Li said he many corporate boards don’t dedicate enough attention and demand sufficient resources to protecting data.
Some cybersecurity researchers are frustrated with Equifax.
The company’s breach involved a vulnerability, one that a patch apparently had already been available to fix. Installing some security patches in a complex corporate network takes testing and a lot more work than it does on a home computer.
Still, Li told me, “there is no excuse.”
“I don’t think Equifax treated it seriously enough,” he said. “I think people should be mad.”
Alfonso Valdes, a research scientist from the University of Illinois, told me he wrote his congressman over the incident.
“I feel outraged as a consumer,” he said.
He put credit freezes in place, but he told me he still feels exposed by what he suspects will turn out to be “poor digital hygiene” on Equifax’s part.

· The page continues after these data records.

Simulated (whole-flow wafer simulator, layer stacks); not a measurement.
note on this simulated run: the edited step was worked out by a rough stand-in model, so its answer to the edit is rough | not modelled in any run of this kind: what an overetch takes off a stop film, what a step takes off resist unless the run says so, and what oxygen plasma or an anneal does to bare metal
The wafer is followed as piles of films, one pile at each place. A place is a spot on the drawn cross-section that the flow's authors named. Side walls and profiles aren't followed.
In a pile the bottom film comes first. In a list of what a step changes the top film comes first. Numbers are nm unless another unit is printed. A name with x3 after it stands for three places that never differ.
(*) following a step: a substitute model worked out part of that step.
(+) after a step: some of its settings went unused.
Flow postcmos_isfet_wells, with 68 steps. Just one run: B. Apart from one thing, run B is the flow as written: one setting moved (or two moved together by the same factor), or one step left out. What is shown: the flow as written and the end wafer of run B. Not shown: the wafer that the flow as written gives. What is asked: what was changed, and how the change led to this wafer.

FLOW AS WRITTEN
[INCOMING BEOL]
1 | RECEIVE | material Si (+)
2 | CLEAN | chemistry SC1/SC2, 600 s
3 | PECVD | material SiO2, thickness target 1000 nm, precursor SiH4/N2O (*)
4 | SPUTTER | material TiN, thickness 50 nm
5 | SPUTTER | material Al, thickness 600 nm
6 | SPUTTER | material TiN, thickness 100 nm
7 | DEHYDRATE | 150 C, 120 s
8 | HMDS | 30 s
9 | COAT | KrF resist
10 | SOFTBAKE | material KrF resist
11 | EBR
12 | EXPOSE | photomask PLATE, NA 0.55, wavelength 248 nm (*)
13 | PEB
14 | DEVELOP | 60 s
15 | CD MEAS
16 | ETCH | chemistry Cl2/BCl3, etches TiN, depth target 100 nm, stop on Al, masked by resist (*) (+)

“If you run a big digital warehouse, you have to be on top of this.”
Yet cybersecurity experts also told me that while you can take steps to limit attacks, there’s no guarantee of success.
“A strongly motivated individual can get into any environment and any company, given enough resources,” Tech’s Antonakakis said. “Why is that? Because they need to find one hole to get in.”
And there’s always a hole.
So here’s how companies try to prevent problems. First, of course, limit holes. They also monitor for suspicious network activity.
Equifax said the breach apparently began in May, but it was only discovered in late July.
“That sounds like a major detection problem,” Antonakakis told me.
It's also not unusual. It now takes an average of 191 days to discover a breach, according to recent research by the Ponemon Institute.
Companies have other options to fend off electronic attackers. Stolfo at Columbia University suggests broader use of deception, like creating lots of copies of fake information so thieves don’t know if they are stealing the real thing.
Or more companies could avoid storing super sensitive data on consumers.
That's the premise of Atlanta-based startup Evident ID. Under its system, individuals can keep their personal information locked up on their smartphones, then give companies permission to determine that the encrypted data has been verified, using Evident's system as a go-between.
“We are trying to help businesses avoid these large-scale attacks,” said David Thomas, Evident’s CEO and co-founder.
Rather than hackers getting access to millions of records in one swipe, they’d have to break into millions of individually encrypted records held in different places, he said. “It changes the economics so it isn’t worth the effort.”
Jessica Rich, a former head of consumer protection at the Federal Trade Commission (and now a vice president at Consumer Reports), told me one reason big breaches keep happening is because companies don’t pay enough attention to protecting consumer information.
Congress needs to pass a tougher law that cracks down on such organizations, she said.
We consumers have to shape up, too. Create better passwords. Don’t give away personal information on social media that can be exploited by scammers. Update software promptly. Put in place tougher security programs.
None of that is enough, though, if organizations that hold our data don’t do better.